A Cambridge University graduate has been convicted of 137 charges, including encouraging the rape of a four-year-old boy and blackmailing victims into sending him images of self abuse, in the UK's first "hurtcore" trial.

Matthew Falder, 28, who worked as a geophysicist at Birmingham University, admitted to a catalogue of depraved crimes towards more than 50 victims from 2010 to June this year.

"Hurtcore" is a pornographic sub-genre that involves extreme violence, torture and degradation – often featuring children. There are forums dedicated to it on the dark web, which Falder logged on to under the usernames "evilmind" and "666 devil".
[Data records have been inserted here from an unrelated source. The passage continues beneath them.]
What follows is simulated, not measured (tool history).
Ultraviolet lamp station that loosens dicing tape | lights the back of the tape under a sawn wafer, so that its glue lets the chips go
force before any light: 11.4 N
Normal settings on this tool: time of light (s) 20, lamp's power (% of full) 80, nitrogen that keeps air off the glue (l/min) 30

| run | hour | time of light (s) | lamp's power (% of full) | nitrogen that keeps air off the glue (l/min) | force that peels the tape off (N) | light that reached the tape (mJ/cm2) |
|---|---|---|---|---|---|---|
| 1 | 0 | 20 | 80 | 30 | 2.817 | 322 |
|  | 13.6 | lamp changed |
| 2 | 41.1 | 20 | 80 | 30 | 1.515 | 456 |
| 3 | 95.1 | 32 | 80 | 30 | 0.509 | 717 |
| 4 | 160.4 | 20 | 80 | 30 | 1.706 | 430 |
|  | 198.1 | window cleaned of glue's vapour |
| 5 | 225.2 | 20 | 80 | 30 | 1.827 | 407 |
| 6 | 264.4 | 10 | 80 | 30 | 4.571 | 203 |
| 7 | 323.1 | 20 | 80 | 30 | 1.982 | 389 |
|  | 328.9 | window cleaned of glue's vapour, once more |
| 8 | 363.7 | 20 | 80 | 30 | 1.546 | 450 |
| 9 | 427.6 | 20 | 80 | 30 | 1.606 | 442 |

The postdoctoral researcher posed as a female artist on sites like Gumtree and tricked his victims into sending naked images of themselves to him. He then threatened to expose them to their loved ones unless they sent him self-inflicted abuse images.

The Edgbaston resident shared the extreme pictures, which included babies and children being tortured, on dark web hurtcore sites, where he also discussed the pictures with other users.

"In 30 years of law enforcement I have never come across such horrifying offending where the offender's sole aim was to cause such pain and distress," said Matt Sutton, NCA senior investigating officer.

"I commend them [the victims] for their bravery in helping us convict a truly evil offender," he added.

The multitude of victims were aged from their early teens to their 30s. In perhaps the most severe of all his crimes, he encouraged someone to rape a four-year-old boy.

This is the UK's first hurtcore prosecution. Falder expected to be sentenced at Birmingham Crown Court on 7 December.

National Crime Agency NCA
The National Crime Agency brought Falder to justice Reuters

The academic, originally from Cheshire, also secretly filmed adults he knew when they were in the shower, installing hidden cameras at a variety of locations.

He admitted all 137 charges including causing the sexual exploitation of a child, voyeurism, making and distributing indecent images of children and encouraging the rape of a four-year-old.

Sutton said: "It has been an extremely complex investigation into a prolific online predator, who over several years believed he could evade law enforcement to sexually and sadistically exploit vulnerable victims.

"I urge anyone who is being abused online to talk to somebody, report it. There is help available."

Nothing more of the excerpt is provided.